On November 27th, what from the distance had looked like a smudge of white on the river banks, resolved itself into the tents of the slavers' camp. Why not fall upon the miscreants and avenge the wrongs of the hapless villagers whom they had slain, enslaved, or ruined? But—so Stanley argued with himself—what right had he to constitute himself their champion and avenger? Further, his errand was peace, not war; and deciding to remain neutral, he visited the slavers' camp, where over two thousand wretched beings were chained, to await the time when they could be conveyed to Nyangwe and other Arab settlements above Stanley Falls. The ground was littered with plunder of every description, and the whole scene was one of misery too great for words to describe.

Stanley Falls were now not far distant, and on December 2, 1883, five days after leaving the slave camp, the lowest of the seven cataracts which make up the Falls was sighted. Early in the afternoon of that day the steamers were moored near a fishing village on a small island just below the cataract, and a palaver was held with the view of obtaining land to found a station. At first, judging by the hubbub which ensued when the interpreters had finished speaking, the idea did not find favour, and for a while the utmost confusion prevailed. Then the meeting subsided into quietness, and one after another spoke, apparently discussing the pros and cons of the affair. Those who agreed with the remarks of any speaker expressed their approval by arranging his grass-cloth garments, while the dissentients howled and raved in derision. Public feeling was clearly unsettled, and to arrive at any conclusion seemed difficult—in fact, before a decision was reached the meeting tired itself out, and adjourned until the following day.

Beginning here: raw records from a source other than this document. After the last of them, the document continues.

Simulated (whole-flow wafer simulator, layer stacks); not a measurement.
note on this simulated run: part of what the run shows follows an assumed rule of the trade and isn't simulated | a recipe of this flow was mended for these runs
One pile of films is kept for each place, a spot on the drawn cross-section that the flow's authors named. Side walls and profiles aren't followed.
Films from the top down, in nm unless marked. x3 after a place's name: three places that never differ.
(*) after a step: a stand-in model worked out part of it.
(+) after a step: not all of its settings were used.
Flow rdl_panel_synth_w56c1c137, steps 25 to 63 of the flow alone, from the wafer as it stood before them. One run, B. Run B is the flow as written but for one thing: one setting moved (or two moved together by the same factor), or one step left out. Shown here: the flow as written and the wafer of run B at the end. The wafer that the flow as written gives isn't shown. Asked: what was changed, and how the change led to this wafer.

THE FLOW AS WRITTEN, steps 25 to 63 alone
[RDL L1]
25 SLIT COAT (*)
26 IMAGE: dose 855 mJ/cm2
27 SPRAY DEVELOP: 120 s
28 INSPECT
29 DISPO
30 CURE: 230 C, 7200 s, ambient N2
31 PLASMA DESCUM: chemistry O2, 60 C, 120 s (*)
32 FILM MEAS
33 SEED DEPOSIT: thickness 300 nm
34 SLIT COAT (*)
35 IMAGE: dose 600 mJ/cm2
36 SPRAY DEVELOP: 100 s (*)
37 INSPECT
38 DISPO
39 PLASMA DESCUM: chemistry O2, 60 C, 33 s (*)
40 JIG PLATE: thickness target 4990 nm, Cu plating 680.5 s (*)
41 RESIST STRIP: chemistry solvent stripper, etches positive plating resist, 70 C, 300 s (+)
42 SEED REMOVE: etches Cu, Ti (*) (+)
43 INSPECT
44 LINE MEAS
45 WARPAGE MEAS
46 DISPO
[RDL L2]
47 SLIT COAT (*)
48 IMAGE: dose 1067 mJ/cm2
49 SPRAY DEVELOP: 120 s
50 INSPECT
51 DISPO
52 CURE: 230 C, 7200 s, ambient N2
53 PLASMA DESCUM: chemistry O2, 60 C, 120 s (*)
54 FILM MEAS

When the palaver reassembled, the question of selling land was still undecided—some were for, others against the transaction—and the discussion waxed fast and furious, until those in favour of the sale finally prevailed. A price was fixed, and at the conclusion of the palaver Stanley handed over goods to the value of about 160, whereupon the islands and a strip of land on the left bank of the Congo were formally ceded to him. All that remained to be done was to build the station, and as a convenient site on one of the islands had been selected while the palaver was in progress, all hands immediately set to work to clear the ground.

Scarcely was the work begun when the gentleman who had come up for the express purpose of taking charge of the station found that the post was by no means to his liking, and he begged to be released from his agreement. Fortunately, a substitute was speedily forthcoming; for Mr. Binnie, a Scotsman, who hitherto had been serving as engineer of the Royal, expressed a wish to fill the vacancy. He was a little fellow, slight and delicate in appearance, but his pluck was undeniable; and the fact that after all the hardships of the journey he still desired to remain in the wilds went far to prove his fitness for the post. He therefore received the desired appointment, and thirty-one men were left with him to build and garrison the new station.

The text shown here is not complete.